The Portrait of a Lady7. “The Portrait Of A Lady”
If there’s a real conundrum in Jane Campion‘s career apart from “why does she not have all the Oscars,” it might just be “where is the critical rehabilitation project for this brilliant, bafflingly lambasted film?” Her adaptation of Henry James‘ rather trying novel takes liberties with the text, to be sure, but, starring a potentially career-best Nicole Kidman (which ain’t nothing), it is also an absorbing, psychologically rich and profoundly rewarding tragedy. Kidman’s Isabelle Archer breaks the mold of costume-drama, literary-adaptation heroines by being only marginally likable, and when she is brought to her knees (at one point literally when her sadistic husband, played with reptilian relish by John Malkovich, simply steps on her overelaborate skirts as she’s trying to walk away) it is explicitly the fall that comes after her pride. Ably supported by a steely, Oscar-nominated turn from Barbara Hershey, and a heartbreaking one from Martin Donovan, ‘Portrait’ is a stunningly mounted period film that places a real, complicated and difficult woman in the place where we might normally expect a corseted damsel. Seeing her intelligence, pride and willfulness batter itself to exhaustion against the bars of a cage of her own making makes for a completely singular cautionary tale.

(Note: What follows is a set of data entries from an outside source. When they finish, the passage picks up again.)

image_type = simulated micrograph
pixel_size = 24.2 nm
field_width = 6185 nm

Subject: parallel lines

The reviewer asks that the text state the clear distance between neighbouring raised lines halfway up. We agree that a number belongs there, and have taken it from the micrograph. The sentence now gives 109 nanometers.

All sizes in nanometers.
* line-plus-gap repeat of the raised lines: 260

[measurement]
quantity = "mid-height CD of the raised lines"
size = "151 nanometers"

Drifting Clouds6. “Drifting Clouds”
The eccentric genius of Finnish filmmaker Aki Kaurismäki has always been to bake morsels of the most pointed social critique into the moreish dough of his deadpan absurdist comedies, like raisins in a cookie. And if you’re unfamiliar with his work, “Drifting Clouds” would be an excellent entry point, comprising many of the Kaurismäkian staples — including his usual formal, non-naturalistic performance style from a few of his familiar repertory troupe of actors — in a blissfully droll and unsentimentally moving dramedy. His most recent films “Le Havre” and this year’s “The Other Side Of Hope” both deal, in their oblique and idiosyncratic ways, with the refugee crisis, but back in ’96, it was the issue of economic pressure squeezing the little guy that was preoccupying Kaurismäki, and “Drifting Clouds” is one of his most direct and heartfelt films on that topic. It follows a married couple, who experience a huge strain on their previously contented relationship when he is laid off due to downsizing and she loses her restaurant job when the place is sold. The plodding quotidian rhythm quickly becomes part of the film’s laconic, humdrum brilliance, as the impeccably hangdog performers and the beautifully structured tableau-style framing somehow dam up an enormous amount of affection for these goodhearted people and the decent, ordinary struggles they (stone)face.